Johnny 316

Still from Johnny 316. Starring Vincent Gallo and Nina Brosh.

Still from Johnny 316. Starring Vincent Gallo and Nina Brosh.

“You’re messing with a holy man”

In 1998, Erick Ifergan - a Morocco-born music video director, photographer, painter and sculptor (to name a few of his professions) lensed his first feature length movie. At the time of shooting, the controversial and ever-enigmatic Vincent Gallo was struggling to acquire sufficient finance to complete his own directorial debut ‘Buffalo 66’, whilst his counterpart in the movie, the renowned Israeli supermodel Nina Brosh, was about to have her first (and only) acting role after making a name for herself leading campaigns for major fashion houses such as Givenchy, Yves Saint Laurent, Chanel and Dior.

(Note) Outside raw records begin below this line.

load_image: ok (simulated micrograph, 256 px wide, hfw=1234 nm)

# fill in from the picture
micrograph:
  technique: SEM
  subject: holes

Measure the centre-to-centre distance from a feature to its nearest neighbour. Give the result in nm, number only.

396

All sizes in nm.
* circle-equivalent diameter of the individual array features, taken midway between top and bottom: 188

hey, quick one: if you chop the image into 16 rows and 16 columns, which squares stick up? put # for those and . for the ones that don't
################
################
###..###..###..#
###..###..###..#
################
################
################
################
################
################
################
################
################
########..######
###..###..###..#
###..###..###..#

‘Johnny 316’, originally titled ‘Hollywood Salome’ was never given an official theatrical release. The film was screened only twice in the span of nine years, first at the New York Underground Film Festival in 1998 and then at Drake International Film Festival Caserta in 2007. It would be a further five years until the film would mysteriously appear on YouTube around 2012, available to be viewed by the general public for the first time.

The movie takes place on Hollywood Boulevard in the city of Los Angeles, with both the location and time period being paramount to the film’s entire aesthetic and tone. The famous street was known for its decline into ‘seediness’ during the 1970s and up until the mid-1990s, when efforts to revitalise the street to its original glory began. During the time of shooting, Hollywood Boulevard was in its final days of playing host to abandoned cinemas and sleazy strip joints, and thus through the cinematography, Irfegan was able to exhibit the hopelessness of day-to-day life in a much darker side of Hollywood.

The plot involves Gallo as a religious preacher named Johnny who spends his days standing atop a plastic crate, handing out pamphlets to the people who walk by, attempting to spread the message of God with typical street-preacher lines such as “God loves you; God forgives you” and “take heed as the Angel of Death approaches”. At one point, the camera pans to the shopkeeper of the corner store of which Johnny stands outside (played by indie film veteran Seymour Cassel) who says as if he were being interviewed for the audience, “clever scam, I’ll tell you that. He works it good – free food, peoples’ respect, all the perks. All that little fucker’s doing is chasing pussy like the rest of us”.

Soon after we meet Sally (Nina Brosh), who works as a hairdresser on the same boulevard. She seems caught in a trance as she distractedly cuts the hair of her client whilst watching the 1953 William Dieterle-directed movie ‘Salome’ on the shop’s television; a great use of foreshadowing by Ifergan. She seemingly quits her job half-way through the haircut and stumbles her way down the street. Still in a trance-like state, it becomes clear that she is utterly lost – in every sense of the word. While walking down the boulevard, she crosses paths with the local pimp who attempts to prey on her in this vulnerable state by forcing her into his world of strip teases and prostitution. She is able to narrowly escape his grasp but not before he yells out “you’ll be back!”. Sally carries on down the street, searching for any sort of meaning or purpose and in desperate need of salvation when she stumbles across Johnny giving a sermon and the ultimately doomed love story begins.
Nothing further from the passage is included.